The EU has harmed itself economically with the sanctions it has imposed on Russia over Ukraine, Hungarian Prime Minister Viktor Orban said yesterday.
Orban’s remarks came a day after his Slovak counterpart, Robert Fico, criticized the sanctions as “meaningless,” saying that they would threaten economic growth in the 28-member bloc.
“The sanctions policy pursued by the West, that is, ourselves, a necessary consequence of which has been what the Russians are doing, causes more harm to us than to Russia,” Orban said in a radio interview. “In politics, this is called shooting oneself in the foot.”
Export-driven Hungary is heavily reliant on energy imports from its former communist overlord and early this year Budapest agreed with Russian power firm Rosatom to expand Hungary’s only nuclear plant in a 10 billion euro (US$13 billion) deal. Russia is Hungary’s largest trading partner outside the EU, with exports worth 2.55 billion euros last year.
“The EU should not only compensate producers somehow, be they Polish, Slovak, Hungarian or Greek, who now have to suffer losses, but the entire sanctions policy should be reconsidered,” Orban said.

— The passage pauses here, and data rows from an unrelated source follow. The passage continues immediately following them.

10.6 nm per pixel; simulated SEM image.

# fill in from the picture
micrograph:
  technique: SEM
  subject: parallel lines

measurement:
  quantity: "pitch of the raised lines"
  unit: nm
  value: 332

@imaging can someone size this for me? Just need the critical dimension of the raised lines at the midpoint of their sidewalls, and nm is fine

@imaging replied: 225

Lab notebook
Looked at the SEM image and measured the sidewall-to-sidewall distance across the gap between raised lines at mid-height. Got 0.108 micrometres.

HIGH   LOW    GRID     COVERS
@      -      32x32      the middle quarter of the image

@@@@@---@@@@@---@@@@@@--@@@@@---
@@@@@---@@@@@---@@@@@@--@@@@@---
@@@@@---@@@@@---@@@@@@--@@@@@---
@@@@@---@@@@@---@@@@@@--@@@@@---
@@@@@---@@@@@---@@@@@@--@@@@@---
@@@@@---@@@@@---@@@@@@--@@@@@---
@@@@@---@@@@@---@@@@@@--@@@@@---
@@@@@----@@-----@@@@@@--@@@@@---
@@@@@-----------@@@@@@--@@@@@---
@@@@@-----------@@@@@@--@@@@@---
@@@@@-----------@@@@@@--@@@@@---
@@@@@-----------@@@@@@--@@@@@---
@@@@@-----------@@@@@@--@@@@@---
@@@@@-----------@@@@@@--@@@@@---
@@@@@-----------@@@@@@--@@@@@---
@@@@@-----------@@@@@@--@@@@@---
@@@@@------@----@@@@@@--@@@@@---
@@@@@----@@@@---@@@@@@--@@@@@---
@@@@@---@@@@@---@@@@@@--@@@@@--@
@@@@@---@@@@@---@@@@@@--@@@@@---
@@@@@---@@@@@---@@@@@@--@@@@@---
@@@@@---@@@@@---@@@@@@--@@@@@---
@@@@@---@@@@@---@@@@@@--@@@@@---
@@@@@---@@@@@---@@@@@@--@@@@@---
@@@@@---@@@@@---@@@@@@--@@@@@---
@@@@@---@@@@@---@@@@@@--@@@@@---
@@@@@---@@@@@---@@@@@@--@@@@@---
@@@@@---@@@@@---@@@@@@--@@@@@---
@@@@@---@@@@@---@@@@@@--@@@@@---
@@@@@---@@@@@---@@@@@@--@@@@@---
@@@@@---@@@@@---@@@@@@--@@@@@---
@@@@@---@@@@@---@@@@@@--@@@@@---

“I will do my utmost — of course we are all aware of Hungary’s weight, so the possibilities are clear — but I am looking for partners to change the EU’s sanctions policy, which I think has not been considered thoroughly enough,” he said.
The Hungarian Ministry of Agriculture and Rural Development said on Tuesday that farming exports would not be harmed significantly by a Russian import ban on a range of foods from the EU.